Friday’s UK 100 Leaders Close (p) Chg (p) % Chg % YTD
Imperial Brands 3328 67.0 2.1 -6.1
ITV 158 2.2 1.4 -23.4
British American Tobacco 4741 48.5 1.0 2.6
Next 5045 51.0 1.0 1.2
Royal Mail Group 377 3.5 0.9 -18.5

 

Friday’s UK 100 Laggards Close (p) Chg (p) % Chg % YTD
Carnival 4783 -317.0 -6.2 16.0
Provident Financial 794 -35.5 -4.3 -72.1
Ferguson 4486 -152.0 -3.3 -9.6
Pearson 568.5 -18.0 -3.1 -30.5
Fresnillo 1441 -37.0 -2.5 18.0

 

Major World Indices Mid/Close Chg % Chg % YTD
UK UK 100 7,215.5 -79.9 -1.10 1.0
UK 19,378.2 -145.7 -0.75 7.2
FR CAC 40 5,213.9 -11.3 -0.22 7.2
DE DAX 30 12,518.8 -21.7 -0.17 9.0
US DJ Industrial Average 30 22,268.3 64.8 0.29 12.7
US Nasdaq Composite 6,448.5 19.4 0.30 19.8
US S&P 500 2,500.2 4.6 0.18 11.7
JP Nikkei 225 19,909.5 CLOSED CLOSED 4.2
HK Hang Seng Index 50 28,086.9 279.3 1.00 27.7
AU S&P/ASX 200 5,725.1 30.1 0.53 1.0
Commodities & FX Mid/Close Chg % Chg % YTD
Crude Oil, West Texas Int. ($/barrel) 50.00 0.09 0.17 -7.3
Crude Oil, Brent ($/barrel) 55.72 -0.03 -0.06 -2.0
Gold ($/oz) 1321.65 -1.85 -0.14 14.7
Silver ($/oz) 17.65 0.02 0.1 10.6
GBP/USD – US$ per £ 1.3585 -0.05 10.0
EUR/USD – US$ per € 1.1941 -0.03 13.5
GBP/EUR – € per £ 1.1377 -0.01 -3.0
UK 100 called to open open +25pts at 7240

UK 100 : 4-month; daily

Click graph to enlarge

Markets Overview: (Source: Bloomberg, FT, Reuters, DJ Newswires)

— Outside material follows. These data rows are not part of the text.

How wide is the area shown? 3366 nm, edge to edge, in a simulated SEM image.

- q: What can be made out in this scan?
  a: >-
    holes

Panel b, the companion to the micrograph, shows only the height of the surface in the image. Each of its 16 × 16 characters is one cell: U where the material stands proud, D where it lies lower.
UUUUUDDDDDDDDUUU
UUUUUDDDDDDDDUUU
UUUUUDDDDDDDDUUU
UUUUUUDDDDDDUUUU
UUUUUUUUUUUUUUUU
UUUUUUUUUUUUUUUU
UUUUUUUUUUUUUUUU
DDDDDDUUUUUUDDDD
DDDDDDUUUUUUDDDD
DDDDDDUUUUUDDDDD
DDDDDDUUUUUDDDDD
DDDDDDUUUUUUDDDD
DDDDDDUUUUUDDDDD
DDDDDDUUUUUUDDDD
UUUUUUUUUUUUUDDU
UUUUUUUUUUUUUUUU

UK 100 Index called to open +25pts at 7240, having found support and bounced from 7200 after last week’s sell-off. Bulls like rising support from Friday lunch and the break above falling highs resistance at 7220, although hurdles remain at 7260 and 7280. Bears point to a stumble already at 7245 and the fact that the daily RSI never got to oversold. Watch levels: Bullish 7260, Bearish 7220.

Calls for a positive open come after Asian bourses embraced Friday’s Wall St gains and yet more record highs (S&P >2500) despite geopolitical risk and a looming Fed policy update that may include further tightening, albeit by way of balance sheet shrinking rather than another rate hike.

In Asia overnight, Japan’s Nikkei is closed for a holiday. Hong Kong’s Hang Seng outperforms thanks to gains for real estate after slower Chinese Property Price growth in August was interpreted as meaning a reduced likelihood of further market curbs to avoid a bubble.

Australia’s ASX advances thanks to financials, although the index underperforms as Miners deal with lower metals prices despite a buoyant Oil. Those concentrating on Gold are particularly dented, suffering from reduced safe haven demand and the threat of a tightening move by the Fed on Wednesday.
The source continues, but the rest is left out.